The Injustice Never Leaves You focuses on the 1910s, which, due partly to spillover from the Mexican Revolution, was one of the bloodiest periods in Texas history, leaving hundreds, perhaps thousands, of Mexicans dead along the border. But Martinez doesn’t settle for describing the incidents of madness and violence themselves. Her main concern is with the sharp divisions wrought, even today, by the pain of old injustices.

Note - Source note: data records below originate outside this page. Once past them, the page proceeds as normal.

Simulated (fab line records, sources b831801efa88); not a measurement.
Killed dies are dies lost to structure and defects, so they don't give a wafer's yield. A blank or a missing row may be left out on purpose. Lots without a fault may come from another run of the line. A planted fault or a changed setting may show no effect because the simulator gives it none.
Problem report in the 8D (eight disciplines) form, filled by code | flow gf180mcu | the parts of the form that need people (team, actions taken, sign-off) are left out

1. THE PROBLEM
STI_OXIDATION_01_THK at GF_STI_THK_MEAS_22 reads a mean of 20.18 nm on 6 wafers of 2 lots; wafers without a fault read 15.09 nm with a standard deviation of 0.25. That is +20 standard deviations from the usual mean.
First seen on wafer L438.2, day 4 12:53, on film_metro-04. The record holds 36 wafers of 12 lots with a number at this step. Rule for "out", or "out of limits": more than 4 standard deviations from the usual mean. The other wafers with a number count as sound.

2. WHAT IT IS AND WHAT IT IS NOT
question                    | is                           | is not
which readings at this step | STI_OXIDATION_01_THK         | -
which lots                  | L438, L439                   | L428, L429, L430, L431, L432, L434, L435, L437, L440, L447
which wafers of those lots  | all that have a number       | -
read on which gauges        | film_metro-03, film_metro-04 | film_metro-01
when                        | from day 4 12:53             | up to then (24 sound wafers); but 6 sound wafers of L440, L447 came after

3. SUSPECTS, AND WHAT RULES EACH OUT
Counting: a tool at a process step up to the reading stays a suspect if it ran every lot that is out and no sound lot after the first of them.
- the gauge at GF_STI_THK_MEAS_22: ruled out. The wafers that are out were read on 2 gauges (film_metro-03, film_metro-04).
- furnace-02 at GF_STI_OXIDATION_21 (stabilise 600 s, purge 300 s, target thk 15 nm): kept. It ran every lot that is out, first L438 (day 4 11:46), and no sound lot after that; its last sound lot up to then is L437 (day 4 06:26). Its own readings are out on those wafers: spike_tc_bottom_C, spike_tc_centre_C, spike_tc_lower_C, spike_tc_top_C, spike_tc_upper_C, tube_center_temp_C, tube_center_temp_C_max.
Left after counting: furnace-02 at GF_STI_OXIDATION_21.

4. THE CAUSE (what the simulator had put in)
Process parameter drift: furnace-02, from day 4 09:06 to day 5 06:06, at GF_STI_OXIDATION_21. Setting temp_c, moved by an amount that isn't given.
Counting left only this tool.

Much of the book is structured episodically, with a chapter apiece devoted to three terrible crimes: the 1910 lynching of twenty-year-old Mexican immigrant Antonio Rodríguez in Rocksprings; the 1915 murder of Tejano landowners, businessmen, and public officials Jesus Bazán and Antonio Longoria by Texas Rangers in Hidalgo County; and the 1918 Ranger massacre of fifteen Tejanos between the ages of 16 and 64 in the small West Texas community of Porvenir. Later chapters take a broader perspective, portraying the state’s fixation with violence and its symbols (public celebrations, reenactments, photographs of lynchings) as a kind of idolatry and examining the roles of amateur and professional historians in constructing our collective sense of Texas’s past.
Though The Injustice Never Leaves You is a page-turner, it’s not easy reading. Nor should it be. It is a haunting book. Martinez’s careful dissection of the murder of Rodríguez exemplifies her unsparing approach. She depicts the crime that started the chain of events—the murder of an Anglo woman—and the mob mentality that quickly cast the blame on Rodríguez, a laborer who happened to be nearby. The reader learns details of the lynching (a mob kidnapped Rodríguez, tied him to a mesquite tree, and burned him alive) and old theories about the woman’s murder (some believe her husband did it), but Martinez focuses more intently on the episode’s aftermath. For more than a century, the Hispanic residents of Rocksprings have refused to forget the tragedy. Even to this day, they see the lynching as a curse that continues to poison relations between local Anglos and Hispanics. “It’s always been like this in this town. It’s not going to change,” local resident Vincent Vega told Martinez of the legacy of Rodríguez’s murder. “We’ll speak to each other, but that’s about it. That’s how things are. There’s just too much hate.”
Martinez’s focus turns from Tejano victimization to Tejano agency in the book’s fourth chapter, which chronicles state representative José T. Canales’s 1919 efforts to bring criminal charges against several Texas Rangers for their years-long campaign of indiscriminate killing of Mexican Americans. Martinez documents the grinding racism Canales endured during state legislative hearings as well as the threats of physical violence that famed Texas Ranger Frank Hamer made against him.
The House-Senate committee that was formed to investigate Canales’s charges acted like a modern-day truth and reconciliation commission, generating a tremendous amount of revelatory testimony. The committee chose not to recommend criminal charges against any Rangers (which angered Canales), yet soon after the hearings, several Rangers were pushed out, the force was reduced in size, and the crazed level of bloodshed diminished. Even so, few remember the investigation today.